German police raided the offices of DWS and its majority owner Deutsche Bank on Tuesday morning as part of a probe into allegations of greenwashing at the asset manager.
Approximately 50 officers arrived at the DWS premises and Deutsche Bank’s twin towers in downtown Frankfurt mid-morning and held meetings with staff until lunchtime, according to people with knowledge of the operation. Neither company was given advance notice of the raid, which involved the public prosecutors from Frankfurt, federal police and officials from the German financial regulator, BaFin.
BaFin launched an investigation into DWS following a similar probe by the US Securities and Exchange Commission, which was prompted by allegations from former DWS executive Desiree Fixler.
Fixler said the company had made misleading statements in its 2020 annual report over claims that more than half the group’s $900bn assets were invested using environmental, social and governance criteria.
The issue of greenwashing — where companies make misleading statements about their environmental credentials — has become one of the most fiercely debated topics in investment management.
ESG has also become a highly charged topic in its own right. HSBC’s asset management business suspended Stuart Kirk, its global head of responsible investment, this month after he questioned the financial risks of climate change at a Financial Times conference.
“We have continuously co-operated fully with all relevant regulators and authorities on this matter and will continue to do so,” DWS said in a statement on Tuesday. Deutsche Bank, which owns just under 80 per cent of DWS, confirmed the raid in a separate statement. Although not accused of greenwashing itself, Deutsche’s premises were raided because it still shared some IT systems and facilities with DWS, according to one person with knowledge of the matter.
BaFin declined to comment.
The Frankfurt public prosecutors’ office said the search had been “triggered by reports in the international and national media that the asset manager DWS, when marketing so-called ‘green financial products’ had sold these financial products as ‘greener’ or ‘more sustainable ‘than they actually were’.

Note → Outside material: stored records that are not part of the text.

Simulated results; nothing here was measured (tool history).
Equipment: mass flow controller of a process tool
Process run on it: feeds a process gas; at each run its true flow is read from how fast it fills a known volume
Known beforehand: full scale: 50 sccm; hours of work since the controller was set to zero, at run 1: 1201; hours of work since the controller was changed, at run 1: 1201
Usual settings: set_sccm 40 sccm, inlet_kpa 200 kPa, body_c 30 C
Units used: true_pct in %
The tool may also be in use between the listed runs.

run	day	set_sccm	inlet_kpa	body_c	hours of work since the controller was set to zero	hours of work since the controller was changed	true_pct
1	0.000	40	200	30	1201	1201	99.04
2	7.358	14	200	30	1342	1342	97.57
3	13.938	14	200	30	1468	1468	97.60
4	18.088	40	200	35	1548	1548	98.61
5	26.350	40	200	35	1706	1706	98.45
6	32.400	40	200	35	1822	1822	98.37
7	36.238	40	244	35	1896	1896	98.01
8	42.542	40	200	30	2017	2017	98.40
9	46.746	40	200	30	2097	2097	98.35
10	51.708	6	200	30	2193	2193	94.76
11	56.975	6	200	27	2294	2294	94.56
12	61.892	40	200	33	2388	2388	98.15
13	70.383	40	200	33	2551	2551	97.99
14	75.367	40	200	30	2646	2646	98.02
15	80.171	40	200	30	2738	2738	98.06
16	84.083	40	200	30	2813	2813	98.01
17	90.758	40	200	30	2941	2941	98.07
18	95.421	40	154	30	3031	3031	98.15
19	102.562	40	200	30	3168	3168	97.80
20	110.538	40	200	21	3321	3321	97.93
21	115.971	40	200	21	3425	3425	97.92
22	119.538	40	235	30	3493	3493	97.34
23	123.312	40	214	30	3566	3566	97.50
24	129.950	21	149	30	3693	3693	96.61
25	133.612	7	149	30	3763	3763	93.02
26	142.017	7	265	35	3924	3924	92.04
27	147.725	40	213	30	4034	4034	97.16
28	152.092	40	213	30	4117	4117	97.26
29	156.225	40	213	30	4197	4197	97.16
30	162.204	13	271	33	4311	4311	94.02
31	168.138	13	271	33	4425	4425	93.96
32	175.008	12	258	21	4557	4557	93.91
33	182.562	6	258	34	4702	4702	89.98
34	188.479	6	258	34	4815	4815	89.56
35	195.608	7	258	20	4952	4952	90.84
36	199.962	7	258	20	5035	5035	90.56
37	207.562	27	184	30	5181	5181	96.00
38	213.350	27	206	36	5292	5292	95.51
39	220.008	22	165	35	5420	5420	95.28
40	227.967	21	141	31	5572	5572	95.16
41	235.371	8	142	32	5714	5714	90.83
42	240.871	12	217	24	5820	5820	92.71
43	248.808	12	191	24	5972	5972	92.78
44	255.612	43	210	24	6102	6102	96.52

“After examination, sufficient factual evidence has emerged that, contrary to the statements made in the sales prospectuses of DWS funds, ESG factors. . . were not taken into account at all in a large number of investments,” added the prosecutors’ office, calling the potential wrongdoing “prospectus fraud”.
Fixler, who had been DWS’s global head of sustainability until she was fired last year, accused the company’s ESG risk management system of being highly flawed and said she had reported her concerns to the DWS management board in November 2020.
Following Fixler’s complaint, DWS changed its ESG criteria. In its 2021 annual report, published in March 2022, DWS reported only €115bn in “ESG assets” for 2021 — 75 per cent less than a year earlier when it stated that €459bn in assets were “ESG integrated”.
The raid on Tuesday, which was first reported by Bloomberg, is the first time police have entered DWS’s offices over the investigation, though the group has been in contact with authorities and has provided data and electronic communications since the investigation began last summer, according to people with knowledge of the process.
It is just a month since Deutsche’s headquarters were raided by federal police, criminal prosecutors and BaFin representatives over separate allegations that unnamed bank employees may have violated anti-money laundering laws.
DWS’s shares fell 1.8 per cent on Tuesday morning, while Deutsche’s were down 1.9 per cent.